I am trying to find all places in a large and old code base where certain constructors or functions are called. Specifically, these are certain constructors and member functions in the std::string class (that is, basic_string<char>). For example, suppose there is a line of code:

std::string foo(fiddle->faddle(k, 9).snark);

In this example, it is not obvious looking at this that snark may be a char *, which is what I'm interested in.

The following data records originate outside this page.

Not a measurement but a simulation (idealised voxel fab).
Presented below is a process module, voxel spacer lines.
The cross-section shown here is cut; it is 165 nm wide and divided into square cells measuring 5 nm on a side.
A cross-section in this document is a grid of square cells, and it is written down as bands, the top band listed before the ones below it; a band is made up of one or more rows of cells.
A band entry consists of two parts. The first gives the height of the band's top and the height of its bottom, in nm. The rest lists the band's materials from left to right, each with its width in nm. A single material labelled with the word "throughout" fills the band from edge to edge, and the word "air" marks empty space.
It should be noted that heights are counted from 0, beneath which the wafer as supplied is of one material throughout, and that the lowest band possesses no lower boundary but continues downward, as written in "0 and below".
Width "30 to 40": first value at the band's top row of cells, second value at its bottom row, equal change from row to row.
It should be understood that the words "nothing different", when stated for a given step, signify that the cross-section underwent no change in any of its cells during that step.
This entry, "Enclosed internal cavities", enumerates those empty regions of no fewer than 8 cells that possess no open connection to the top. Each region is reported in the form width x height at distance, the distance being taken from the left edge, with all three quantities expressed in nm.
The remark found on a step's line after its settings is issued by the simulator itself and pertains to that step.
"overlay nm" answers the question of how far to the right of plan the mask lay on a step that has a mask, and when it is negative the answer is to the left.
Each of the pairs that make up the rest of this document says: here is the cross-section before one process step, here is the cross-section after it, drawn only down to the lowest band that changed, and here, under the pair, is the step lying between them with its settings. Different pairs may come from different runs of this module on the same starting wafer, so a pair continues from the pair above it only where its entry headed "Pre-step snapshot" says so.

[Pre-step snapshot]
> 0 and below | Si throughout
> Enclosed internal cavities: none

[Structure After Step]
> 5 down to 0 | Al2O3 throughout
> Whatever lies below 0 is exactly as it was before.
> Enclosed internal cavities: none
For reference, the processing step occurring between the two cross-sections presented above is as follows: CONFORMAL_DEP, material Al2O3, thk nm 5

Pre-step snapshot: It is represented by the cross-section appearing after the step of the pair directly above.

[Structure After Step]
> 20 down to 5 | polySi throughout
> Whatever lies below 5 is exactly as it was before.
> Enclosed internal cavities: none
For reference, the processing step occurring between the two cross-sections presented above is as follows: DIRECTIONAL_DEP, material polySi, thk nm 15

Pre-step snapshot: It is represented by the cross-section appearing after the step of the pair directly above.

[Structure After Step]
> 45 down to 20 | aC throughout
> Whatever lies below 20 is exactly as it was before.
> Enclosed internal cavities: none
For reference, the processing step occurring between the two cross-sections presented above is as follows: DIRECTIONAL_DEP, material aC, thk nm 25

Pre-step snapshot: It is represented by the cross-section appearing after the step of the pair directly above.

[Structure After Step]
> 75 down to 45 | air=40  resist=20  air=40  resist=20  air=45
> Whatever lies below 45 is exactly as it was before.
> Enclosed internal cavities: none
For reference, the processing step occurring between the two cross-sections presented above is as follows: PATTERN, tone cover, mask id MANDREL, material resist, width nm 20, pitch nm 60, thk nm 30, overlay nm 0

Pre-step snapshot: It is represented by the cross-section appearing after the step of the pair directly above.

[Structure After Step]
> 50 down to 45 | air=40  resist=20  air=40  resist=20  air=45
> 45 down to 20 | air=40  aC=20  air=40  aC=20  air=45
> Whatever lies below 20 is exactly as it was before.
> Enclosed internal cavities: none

Attempts To Solve This So Far

I've looked into some of the dump features of gcc, and generated some of them, but I haven't been able to find any that tell me that the given line of code will generate a call to the string constructor taking a const char *. I've also compiled some code with -s to save the generated equivalent assembly code. But this suffers from two things: the function names are "mangled," so it's impossible to know what is being called in C++ terms; and there are no line numbers of any sort, so even finding the equivalent place in the source file would be tough.

Motivation and Background

In my project, we're porting a large, old code base from HP-UX (and their aCC C++ compiler) to RedHat Linux and gcc/g++ v.4.8.5. The HP tool chain allowed one to initialize a string with a NULL pointer, treating it as an empty string. The Gnu tools' generated code fails with some flavor of a null dereference error. So we need to find all of the potential cases of this, and remedy them. (For example, by adding code to check for NULL and using a pointer to a "" string instead.)

So if anyone out there has had to deal with the base problem and can offer other suggestions, those, too, would be welcomed.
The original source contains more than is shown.